The authors discovered a critical threshold.

Below the threshold: If your AI is too small, adding more noisy data is useless. The error stays high.
Above the threshold: Once you cross a certain size (make the network wide enough), the AI suddenly "clicks." It can start ignoring the noise and learning the true pattern.

It's like trying to see a star in a foggy night.

If you have a tiny telescope (small model), no matter how long you stare, you just see fog.
If you switch to a giant, high-powered telescope (large model), suddenly the star becomes visible, even though the fog (noise) is still there.

What They Tested

The researchers didn't just talk about this; they tested it on three very difficult real-world problems:

Navier-Stokes: Modeling how fluids (like water or air) move.
Poisson: Modeling things like heat distribution or electric fields.
HJB (Hamilton-Jacobi-Bellman): A complex equation used in robotics and finance to make optimal decisions.

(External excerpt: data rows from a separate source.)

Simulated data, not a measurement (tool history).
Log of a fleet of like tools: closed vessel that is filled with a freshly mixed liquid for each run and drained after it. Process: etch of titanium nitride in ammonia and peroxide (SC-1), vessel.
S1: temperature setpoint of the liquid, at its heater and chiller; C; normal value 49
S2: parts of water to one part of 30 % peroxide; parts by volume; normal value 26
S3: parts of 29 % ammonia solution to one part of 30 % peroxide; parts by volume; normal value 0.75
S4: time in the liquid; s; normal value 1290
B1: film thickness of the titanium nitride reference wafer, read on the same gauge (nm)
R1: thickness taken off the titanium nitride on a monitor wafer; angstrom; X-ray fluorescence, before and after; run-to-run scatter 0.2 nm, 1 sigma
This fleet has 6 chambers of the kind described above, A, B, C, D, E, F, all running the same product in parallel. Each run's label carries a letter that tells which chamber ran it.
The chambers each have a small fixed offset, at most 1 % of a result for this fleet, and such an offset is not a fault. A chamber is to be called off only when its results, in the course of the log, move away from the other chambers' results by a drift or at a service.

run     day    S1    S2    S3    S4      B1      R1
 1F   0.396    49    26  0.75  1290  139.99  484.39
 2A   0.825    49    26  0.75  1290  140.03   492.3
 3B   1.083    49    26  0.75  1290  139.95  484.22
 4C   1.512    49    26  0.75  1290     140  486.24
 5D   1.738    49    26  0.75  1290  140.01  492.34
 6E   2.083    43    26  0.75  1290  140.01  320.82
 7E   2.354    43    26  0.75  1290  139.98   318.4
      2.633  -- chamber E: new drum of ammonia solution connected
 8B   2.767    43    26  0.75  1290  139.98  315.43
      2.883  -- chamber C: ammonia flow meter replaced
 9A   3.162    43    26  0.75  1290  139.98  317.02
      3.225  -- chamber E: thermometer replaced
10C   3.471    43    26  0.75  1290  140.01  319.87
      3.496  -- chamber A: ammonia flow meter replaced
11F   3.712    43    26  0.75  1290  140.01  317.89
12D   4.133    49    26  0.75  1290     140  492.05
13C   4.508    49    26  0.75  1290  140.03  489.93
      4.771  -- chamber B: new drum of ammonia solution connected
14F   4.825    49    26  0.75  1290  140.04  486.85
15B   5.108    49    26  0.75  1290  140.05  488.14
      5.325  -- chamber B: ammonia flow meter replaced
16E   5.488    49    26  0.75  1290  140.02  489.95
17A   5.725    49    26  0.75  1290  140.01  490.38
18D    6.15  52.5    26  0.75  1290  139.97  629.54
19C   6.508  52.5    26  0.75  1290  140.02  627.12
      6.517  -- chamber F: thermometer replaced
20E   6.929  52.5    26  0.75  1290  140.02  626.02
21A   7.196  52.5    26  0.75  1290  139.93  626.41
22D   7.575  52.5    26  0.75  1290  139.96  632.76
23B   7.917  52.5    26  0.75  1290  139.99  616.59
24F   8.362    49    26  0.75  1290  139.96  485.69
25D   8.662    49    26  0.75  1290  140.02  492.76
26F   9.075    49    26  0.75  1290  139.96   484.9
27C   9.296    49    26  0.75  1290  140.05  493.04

In all these tests, they found the same pattern: The small networks failed to learn anything useful from the noisy data. Only the "bigger" networks could successfully learn the solution.

The Takeaway for Everyone

If you are building an AI to solve real-world problems (where data is never perfect), don't just throw more data at a small model.

Instead, you need to scale up your model. You need a "bigger brain" to handle the "messy world." If you want your AI to be accurate in a noisy environment, you must pay the price of making the model larger. There is no free lunch; to filter out the noise, you need a bigger filter.

Here is a detailed technical summary of the paper "Noisy PDE Training Requires Bigger PINNs" by Andre-Sloan, Mukherjee, and Colbrook.

1. Problem Statement

Physics-Informed Neural Networks (PINNs) are widely used to solve Partial Differential Equations (PDEs), particularly in high-dimensional settings where traditional numerical methods fail. However, real-world data is often noisy. A critical open question remains: Under what conditions can a PINN achieve an empirical risk (training error) lower than the variance ( $\sigma^2$ ) of the noisy supervision labels?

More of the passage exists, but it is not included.